How to Win Friends and Influence People
It’s not exact science but there is a written formula to be a better human and go through the journey of life in a smoother way. It’s the book called How to Win Friends and Influence People by Dale Carnegie.
Some people will find it obvious, and that’s okay because it’s good to acknowledge what we already know and what tools we have at our disposal. Others may find it insightful and realise how many situations in life can be handled in such a way that we get the most out of them, at the same time everybody gets a better experience.
Here are the principles extracted from the book:
Fundamental Techniques in Handling People
- Don’t criticise, condemn, or complain.
- Give honest and sincere appreciation.
- Arouse in the other person an eager want.
Six Ways to Make People Like You
- Become genuinely interested in other people.
- Remember that a person’s name is, to that person, the sweetest and most important sound in any language.
- Be a good listener. Encourage others to talk about themselves.
- Talk in terms of the other person’s interest.
- Make the other person feel important — and do it sincerely.
Twelve Ways to Win People to Your Way of Thinking
- The only way to get the best of an argument is to avoid it.
- Show respect for the other person’s opinions. Never say “You’re wrong.”
- If you’re wrong, admit it quickly and emphatically.
- Begin in a friendly way.
- Start with questions to which the other person will answer yes.
- Let the other person do a great deal of the talking.
- Let the other person feel the idea is his or hers.
- Try honestly to see things from the other person’s point of view.
- Be sympathetic with the other person’s ideas and desires.
- Appeal to the nobler motives.
- Dramatize your ideas.
- Throw down a challenge.
Be a Leader: How to Change People Without Giving Offence or Arousing Resentment
- Begin with praise and honest appreciation.

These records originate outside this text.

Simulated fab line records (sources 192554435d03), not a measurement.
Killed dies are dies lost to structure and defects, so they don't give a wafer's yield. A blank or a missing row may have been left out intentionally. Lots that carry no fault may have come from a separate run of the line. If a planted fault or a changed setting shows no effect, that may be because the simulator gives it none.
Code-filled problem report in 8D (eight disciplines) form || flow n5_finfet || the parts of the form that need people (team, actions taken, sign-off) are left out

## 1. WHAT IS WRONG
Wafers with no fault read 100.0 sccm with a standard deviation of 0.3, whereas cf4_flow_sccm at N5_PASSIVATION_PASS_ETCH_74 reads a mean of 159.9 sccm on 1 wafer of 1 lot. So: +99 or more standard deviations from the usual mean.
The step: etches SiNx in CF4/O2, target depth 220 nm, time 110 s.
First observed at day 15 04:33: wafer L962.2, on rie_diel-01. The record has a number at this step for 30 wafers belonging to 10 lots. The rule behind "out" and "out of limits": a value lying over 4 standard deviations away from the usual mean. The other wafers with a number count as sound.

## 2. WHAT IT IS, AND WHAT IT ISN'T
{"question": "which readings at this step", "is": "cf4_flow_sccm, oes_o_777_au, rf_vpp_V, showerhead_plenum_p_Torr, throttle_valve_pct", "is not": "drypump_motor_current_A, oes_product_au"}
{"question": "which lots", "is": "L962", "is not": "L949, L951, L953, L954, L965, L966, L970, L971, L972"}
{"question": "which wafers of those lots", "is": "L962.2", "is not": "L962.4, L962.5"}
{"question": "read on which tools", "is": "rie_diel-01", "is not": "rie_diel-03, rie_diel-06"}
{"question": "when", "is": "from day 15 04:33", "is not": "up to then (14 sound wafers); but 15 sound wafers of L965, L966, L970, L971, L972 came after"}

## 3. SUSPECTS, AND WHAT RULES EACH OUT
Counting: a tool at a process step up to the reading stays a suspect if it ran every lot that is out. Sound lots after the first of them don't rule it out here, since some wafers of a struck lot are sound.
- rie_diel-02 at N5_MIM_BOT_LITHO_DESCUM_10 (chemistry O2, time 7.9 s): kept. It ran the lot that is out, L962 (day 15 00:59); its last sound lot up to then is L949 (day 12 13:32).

- Call attention to people’s mistakes indirectly.
- Talk about your own mistakes before criticising the other person.
- Ask questions instead of giving direct orders.
- Let the other person save face.
- Praise every improvement.
- Give the other person a fine reputation to live up to.
- Use encouragement. Make the fault seem easy to correct.
- Make the other person happy about doing what you suggest.